Procreate 4
Tomatoes
Procreate 4 for iPad
The mad geniuses at Savage Interactive have released Procreate 4 for iPad and iOS 11. Version 4 is a free update. A fresh new license costs only $9.99 from the App Store. This is a complete purchase. There are no subscriptions or in-app purchases to unlock additional features.
The updated UX for Procreate puts more actions closer to your fingertips and mirrors the design language of iOS 11
This software is criminally underpriced. Low prices are the hallmark of the new app-store software economy, and generally I think this is a good thing. But when I think back to the many hundreds of dollars I spent licensing Adobe software way back when, I feel tremendous pangs of guilt. I would like to buy it twice. I want them to sell t-shirts or something. This software is just too good for the price.

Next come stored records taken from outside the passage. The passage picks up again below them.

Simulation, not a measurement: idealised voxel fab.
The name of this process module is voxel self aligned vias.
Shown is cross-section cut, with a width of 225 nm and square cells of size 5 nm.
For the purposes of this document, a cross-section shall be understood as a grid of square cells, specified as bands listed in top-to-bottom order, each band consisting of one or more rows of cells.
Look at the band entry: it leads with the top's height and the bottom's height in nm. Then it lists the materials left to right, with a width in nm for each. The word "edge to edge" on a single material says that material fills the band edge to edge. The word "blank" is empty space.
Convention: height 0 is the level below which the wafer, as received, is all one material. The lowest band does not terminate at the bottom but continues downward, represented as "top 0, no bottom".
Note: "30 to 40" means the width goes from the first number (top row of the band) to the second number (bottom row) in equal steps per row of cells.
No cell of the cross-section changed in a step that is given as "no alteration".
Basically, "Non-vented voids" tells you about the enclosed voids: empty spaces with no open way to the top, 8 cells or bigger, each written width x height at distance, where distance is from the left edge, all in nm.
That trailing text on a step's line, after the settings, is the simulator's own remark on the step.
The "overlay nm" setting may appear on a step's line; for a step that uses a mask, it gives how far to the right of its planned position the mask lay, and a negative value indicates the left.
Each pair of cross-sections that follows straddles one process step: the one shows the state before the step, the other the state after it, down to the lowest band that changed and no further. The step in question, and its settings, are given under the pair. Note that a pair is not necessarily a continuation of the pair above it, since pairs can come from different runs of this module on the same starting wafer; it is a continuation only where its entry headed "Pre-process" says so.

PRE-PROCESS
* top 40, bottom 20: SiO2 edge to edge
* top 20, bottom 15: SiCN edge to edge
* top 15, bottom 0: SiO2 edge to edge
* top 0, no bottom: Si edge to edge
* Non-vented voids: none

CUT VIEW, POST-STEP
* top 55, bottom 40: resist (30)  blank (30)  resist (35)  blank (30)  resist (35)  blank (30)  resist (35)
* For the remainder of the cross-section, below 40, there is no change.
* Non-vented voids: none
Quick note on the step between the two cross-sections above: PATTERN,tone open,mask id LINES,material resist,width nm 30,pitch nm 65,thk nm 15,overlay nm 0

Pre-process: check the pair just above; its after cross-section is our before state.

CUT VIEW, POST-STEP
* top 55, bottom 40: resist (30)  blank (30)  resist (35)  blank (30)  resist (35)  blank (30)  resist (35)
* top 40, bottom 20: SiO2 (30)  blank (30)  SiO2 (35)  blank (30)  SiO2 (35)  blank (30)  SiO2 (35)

Procreate 4 has been updated to be consistent with the design language of iOS 11 and it feels right at home on my iPad. It takes full advantage of drag and drop features of iOS 11 - so importing brushes or images is a simple and intuitive operation, instead of many taps and swipes. The heart of this update, though, is the new rendering engine they’re calling Silica M built on Apple’s low-level GPU library Metal.
This new painting engine is the closest I’ve ever felt to “real” painting. Everything is faster and more responsive, which is great. But there’s something about how color lays down and blends with the new smudging tools and wet brush dynamics. Digital painting has, for me, always required bending my mind into thinking about digital color. Most digital painting tools - including industry standard Photoshop - pile color up in this weird additive way that works mathematically but doesn’t mirror the mental model of painting. Procreate 4 subverts all of that. The paint now feels like paint - it’s the hardest thing to articulate but there’s simply less mental friction in putting color down and it doing what I expect it to do. Perhaps the “M” in Silica M stands for “Mind-reading”.